Logging & Debugging

OpenNebula provides logs for many resources. It supports three logging systems: file based logging systems, syslog logging and logging to standard error stream.

In the case of file based logging, OpenNebula keeps separate log files for each active component, all of them stored in /var/log/one. To help users and administrators find and solve problems, they can also access some of the error messages from the CLI or the Sunstone GUI.

With syslog or standard error the logging strategy is almost identical, except that the logging message change slightly their format following syslog logging conventions, and resource information.

Configure the Logging System

The Logging system can be changed in /etc/one/oned.conf, specifically under the LOG section. Two parameters can be changed: SYSTEM, which is ‘syslog’, ‘file’ (default) or ‘std’, and the DEBUG_LEVEL is the logging verbosity.

For the scheduler the logging system can be changed in the exact same way. In this case the configuration is in /etc/one/sched.conf.

Log Resources

There are different log resources corresponding to different OpenNebula components:

  • ONE Daemon: The core component of OpenNebula dumps all its logging information onto /var/log/one/oned.log. Its verbosity is regulated by DEBUG_LEVEL in /etc/one/oned.conf. By default the one start up scripts will backup the last oned.log file using the current time, e.g. oned.log.20121011151807. Alternatively, this resource can be logged to the syslog.
  • Scheduler: All the scheduler information is collected into the /var/log/one/sched.log file. This resource can also be logged to the syslog.
  • Virtual Machines: The information specific of the VM will be dumped in the log file /var/log/one/<vmid>.log. All VMs controlled by OpenNebula have their folder, /var/lib/one/vms/<VID>, or to the syslog/stderr if enabled. You can find the following information in it:
    • Deployment description files : Stored in deployment.<EXECUTION>, where <EXECUTION> is the sequence number in the execution history of the VM (deployment.0 for the first host, deployment.1 for the second and so on).
    • Transfer description files : Stored in transfer.<EXECUTION>.<OPERATION>, where <EXECUTION> is the sequence number in the execution history of the VM, <OPERATION> is the stage where the script was used, e.g. transfer.0.prolog, transfer.0.epilog, or transfer.1.cleanup.
  • Drivers: Each driver can have activated its ONE_MAD_DEBUG variable in their RC files. If so, error information will be dumped to /var/log/one/name-of-the-driver-executable.log; log information of the drivers is in oned.log.

Logging Format

The structure of an OpenNebula message for a file based logging system is the following:

date [Z<zone_id>][module][log_level]: message body

In the case of syslog it follows the standard:

date hostname process[pid]: [Z<zone_id>][module][log_level]: message

Where the zone_id is the ID of the zone in the federation, 0 for single zone set ups, module is any of the internal OpenNebula components: VMM, ReM, TM, etc. And the log_level is a single character indicating the log level: I for info, D for debug, etc.
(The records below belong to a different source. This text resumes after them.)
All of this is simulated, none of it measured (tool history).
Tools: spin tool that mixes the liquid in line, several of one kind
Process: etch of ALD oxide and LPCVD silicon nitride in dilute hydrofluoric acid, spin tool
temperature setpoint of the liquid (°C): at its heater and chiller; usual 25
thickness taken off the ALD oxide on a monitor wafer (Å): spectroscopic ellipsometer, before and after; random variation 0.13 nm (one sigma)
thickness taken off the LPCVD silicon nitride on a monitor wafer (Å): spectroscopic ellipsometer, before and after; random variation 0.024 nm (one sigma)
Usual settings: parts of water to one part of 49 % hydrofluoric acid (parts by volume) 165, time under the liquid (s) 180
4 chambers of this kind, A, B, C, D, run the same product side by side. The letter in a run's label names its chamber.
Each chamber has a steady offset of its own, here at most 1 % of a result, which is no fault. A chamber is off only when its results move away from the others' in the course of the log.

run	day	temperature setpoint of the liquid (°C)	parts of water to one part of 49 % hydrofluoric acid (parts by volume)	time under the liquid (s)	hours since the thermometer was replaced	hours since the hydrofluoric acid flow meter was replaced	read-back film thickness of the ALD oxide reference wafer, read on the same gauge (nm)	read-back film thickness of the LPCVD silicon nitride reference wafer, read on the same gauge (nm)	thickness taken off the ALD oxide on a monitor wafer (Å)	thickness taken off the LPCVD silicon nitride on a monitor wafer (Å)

For the syslog, OpenNebula will also log the Virtual Machine events like this:

date hostname process[pid]: [VM id][Z<zone_id>][module][log_level]: message

And similarly for the stderr logging, for oned and VM events the format are:

date [Z<zone_id>][module][log_level]: message
date [VM id][Z<zone_id>][module][log_level]: message

Virtual Machine Errors

Virtual Machine errors can be checked by the owner or an administrator using the onevm show output:

onevm show 0
VIRTUAL MACHINE 0 INFORMATION
ID                  : 0
NAME                : one-0
USER                : oneadmin
GROUP               : oneadmin
STATE               : ACTIVE
LCM_STATE           : PROLOG_FAILED
START TIME          : 07/19 17:44:20
END TIME            : 07/19 17:44:31
DEPLOY ID           : -

VIRTUAL MACHINE MONITORING
NET_TX              : 0
NET_RX              : 0
USED MEMORY         : 0
USED CPU            : 0

VIRTUAL MACHINE TEMPLATE
CONTEXT=[
  FILES=/tmp/some_file,
  TARGET=hdb ]
CPU=0.1
ERROR=[
  MESSAGE="Error excuting image transfer script: Error copying /tmp/some_file to /var/lib/one/0/images/isofiles",
  TIMESTAMP="Tue Jul 19 17:44:31 2011" ]
MEMORY=64
NAME=one-0
VMID=0

VIRTUAL MACHINE HISTORY
 SEQ        HOSTNAME ACTION           START        TIME       PTIME
   0          host01   none  07/19 17:44:31 00 00:00:00 00 00:00:00

Here the error tells that it could not copy a file, most probably it does not exist.

Alternatively you can also check the log files for the VM at /var/log/one/<vmid>.log.

Note

Check the Virtual Machines High Availability Guide, to learn how to recover a VM in fail state.

Host Errors

Host errors can be checked executing the onehost show command:

onehost show 1
HOST 1 INFORMATION
ID                    : 1
NAME                  : host01
STATE                 : ERROR
IM_MAD                : im_kvm
VM_MAD                : vmm_kvm
TM_MAD                : tm_shared

HOST SHARES
MAX MEM               : 0
USED MEM (REAL)       : 0
USED MEM (ALLOCATED)  : 0
MAX CPU               : 0
USED CPU (REAL)       : 0
USED CPU (ALLOCATED)  : 0
TOTAL VMS             : 0

MONITORING INFORMATION
ERROR=[
  MESSAGE="Error monitoring host 1 : MONITOR FAILURE 1 Could not update remotes",
  TIMESTAMP="Tue Jul 19 17:17:22 2011" ]

The error message appears in the ERROR value of the monitoring. To get more information you can check /var/log/one/oned.log. For example for this error we get in the log file:

Tue Jul 19 17:17:22 2011 [InM][I]: Monitoring host host01 (1)
Tue Jul 19 17:17:22 2011 [InM][I]: Command execution fail: scp -r /var/lib/one/remotes/. host01:/var/tmp/one
Tue Jul 19 17:17:22 2011 [InM][I]: ssh: Could not resolve hostname host01: nodename nor servname provided, or not known
Tue Jul 19 17:17:22 2011 [InM][I]: lost connection
Tue Jul 19 17:17:22 2011 [InM][I]: ExitCode: 1
Tue Jul 19 17:17:22 2011 [InM][E]: Error monitoring host 1 : MONITOR FAILURE 1 Could not update remotes

From the execution output we notice that the host name is not known, probably a mistake naming the host.